After his wife dies, Carl tries to honor her life-long dream and gets sucked into a rousing adventure.
Up is a glorious film from beginning to end. Funny, heartbreaking, and full of heart, it is the jewel in the crown that is Pixar Animation Studios. With gorgeous, vibrant animation and a cast of likable characters, this is Pixar’s finest work to date and a film that they will have a hard time topping.
As the film opens, we are introduced to Carl and Ellie, two children who share a love of adventure and soon discover a love for each other. In a rousing and heartbreaking 11 minute opening, we see their lives together as the grow, marry, buy a house, restore the house, find they can’t have children, and on through the death of Ellie. This a a heart rending segment of the film and every time I see it I cry like a baby. All in 11 minutes. Really. This is powerful filmmaking at it’s best. Not contrived and false to get a reaction like some films (What Dreams May Come, Patch Adams) just wonderful talent giving you the beginnings of the story and the spark that sets Carl off on his adventure.
When Carl is court ordered to a retirement community, he takes matters into his own hands and launches his house with the help of a ton of balloons to make his way to Paradise Falls in South America, where he had promised Ellie they would go while she was alive. With the help of a young Wilderness Explorer named Russell, who just happened to be hiding under Carl’s porch when the house lifted off, they work to get the house to the falls.

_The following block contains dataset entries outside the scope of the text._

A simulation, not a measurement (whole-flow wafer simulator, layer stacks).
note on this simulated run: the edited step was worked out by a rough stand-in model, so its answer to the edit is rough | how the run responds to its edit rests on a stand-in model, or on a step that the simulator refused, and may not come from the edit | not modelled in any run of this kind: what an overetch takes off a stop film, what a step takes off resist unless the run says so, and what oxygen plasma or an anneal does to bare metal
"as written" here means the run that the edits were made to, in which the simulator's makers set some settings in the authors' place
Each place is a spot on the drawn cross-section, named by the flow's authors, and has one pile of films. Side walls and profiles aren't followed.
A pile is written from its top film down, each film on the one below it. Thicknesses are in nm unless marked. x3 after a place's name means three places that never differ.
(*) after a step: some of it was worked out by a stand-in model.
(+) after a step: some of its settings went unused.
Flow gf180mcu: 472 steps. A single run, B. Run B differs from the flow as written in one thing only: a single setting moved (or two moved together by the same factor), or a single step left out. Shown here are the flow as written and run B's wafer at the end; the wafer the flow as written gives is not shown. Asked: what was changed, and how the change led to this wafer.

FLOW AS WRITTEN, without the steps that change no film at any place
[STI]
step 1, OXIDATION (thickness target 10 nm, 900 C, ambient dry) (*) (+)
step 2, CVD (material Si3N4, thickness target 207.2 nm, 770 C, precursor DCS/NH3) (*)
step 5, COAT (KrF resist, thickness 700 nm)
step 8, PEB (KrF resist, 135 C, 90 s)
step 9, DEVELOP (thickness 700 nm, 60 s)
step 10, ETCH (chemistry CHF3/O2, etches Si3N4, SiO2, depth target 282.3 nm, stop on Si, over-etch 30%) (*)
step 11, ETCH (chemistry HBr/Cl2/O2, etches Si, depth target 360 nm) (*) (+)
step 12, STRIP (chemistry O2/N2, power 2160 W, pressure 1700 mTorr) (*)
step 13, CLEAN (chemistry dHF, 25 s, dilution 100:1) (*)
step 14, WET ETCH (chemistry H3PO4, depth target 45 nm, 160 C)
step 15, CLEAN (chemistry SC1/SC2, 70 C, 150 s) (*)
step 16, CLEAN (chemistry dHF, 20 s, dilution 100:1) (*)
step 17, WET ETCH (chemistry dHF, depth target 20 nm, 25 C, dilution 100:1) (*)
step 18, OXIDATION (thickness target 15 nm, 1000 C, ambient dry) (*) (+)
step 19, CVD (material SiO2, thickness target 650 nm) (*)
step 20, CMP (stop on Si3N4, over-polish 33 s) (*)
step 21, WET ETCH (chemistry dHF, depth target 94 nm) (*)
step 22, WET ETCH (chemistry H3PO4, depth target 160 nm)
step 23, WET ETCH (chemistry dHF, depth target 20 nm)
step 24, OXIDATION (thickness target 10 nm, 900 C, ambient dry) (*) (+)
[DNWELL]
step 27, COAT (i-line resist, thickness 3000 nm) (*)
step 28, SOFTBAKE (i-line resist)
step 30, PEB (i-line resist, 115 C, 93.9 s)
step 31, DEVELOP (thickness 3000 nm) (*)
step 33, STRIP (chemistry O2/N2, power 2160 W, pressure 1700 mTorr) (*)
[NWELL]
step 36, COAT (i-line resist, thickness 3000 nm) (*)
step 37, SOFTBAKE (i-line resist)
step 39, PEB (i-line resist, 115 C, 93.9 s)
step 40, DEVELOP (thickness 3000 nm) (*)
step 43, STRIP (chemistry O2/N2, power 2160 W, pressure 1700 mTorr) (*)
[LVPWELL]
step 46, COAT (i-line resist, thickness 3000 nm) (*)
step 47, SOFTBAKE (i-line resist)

I’ll admit that when I saw the trailer for this film, I could not have been less impressed. Sure, it was bright and cheery and standard Pixar/Disney fare. But it did not spark my interest. Why would I want to see a movie about a house being floated by balloons? As my son got a little older and started showing interest on what was going on on the television, I rented this for him. I found myself fully engrossed in the film while couldn’t have cared less. He was all of 6 months old at the time, so no big surprise there.
Loving the film as I did, I purchased it for him for Christmas 2011. I figured that he would eventually fall in love with the film the way I did. As I watched it yesterday, he sat on my lap for most of the runtime. He is 19 months old now and seemed to really enjoy it. He giggled and pointed and was almost as engrossed in it as I was. Is there a more true sign of a great film?
As with all of Disney/Pixar’s blu-ray releases, this is a brilliant transfer. The video quality is top notch. Computer animated films fare amazingly well on blu-ray and the Disney/Pixar releases really shine. This is a stunning looking film and the quality will blow you away. This is what HD is meant for.
The sound quality is equally stunning. From the quiet beginning scenes to the aerial dog fight (with actual dogs, no less), this is a thrilling sound mix that will give your front, center and rear speakers a workout. The sound stays pretty level throughout the film as well, never going from quiet to blow your eyes out loud. (Again, I am looking at you Super 8.)
This is also a feature packed blu-ray. I am not going to go into all the features because I haven’t worked my way through them all, as of yet. Obviously in my reviews I do not focus too heavily on the special features, but this thing is filled to the brim. For the purchase price, you certainly do not get ripped off by a featureless disc.
This is an amazing film. Plain and simple. It will make you cry more than once and it will make you laugh and smile. It is a glorious achievement in the Pixar line of films. This is the film that converted me to being a Pixar fan and I now trust them with everything. (I was not a fan of Monsters, Inc., Toy Story, or Ratatouille.) If you haven’t managed to see this somewhere by now, do yourself a favor. It is a wonderful, brilliant, magical film for young and old alike.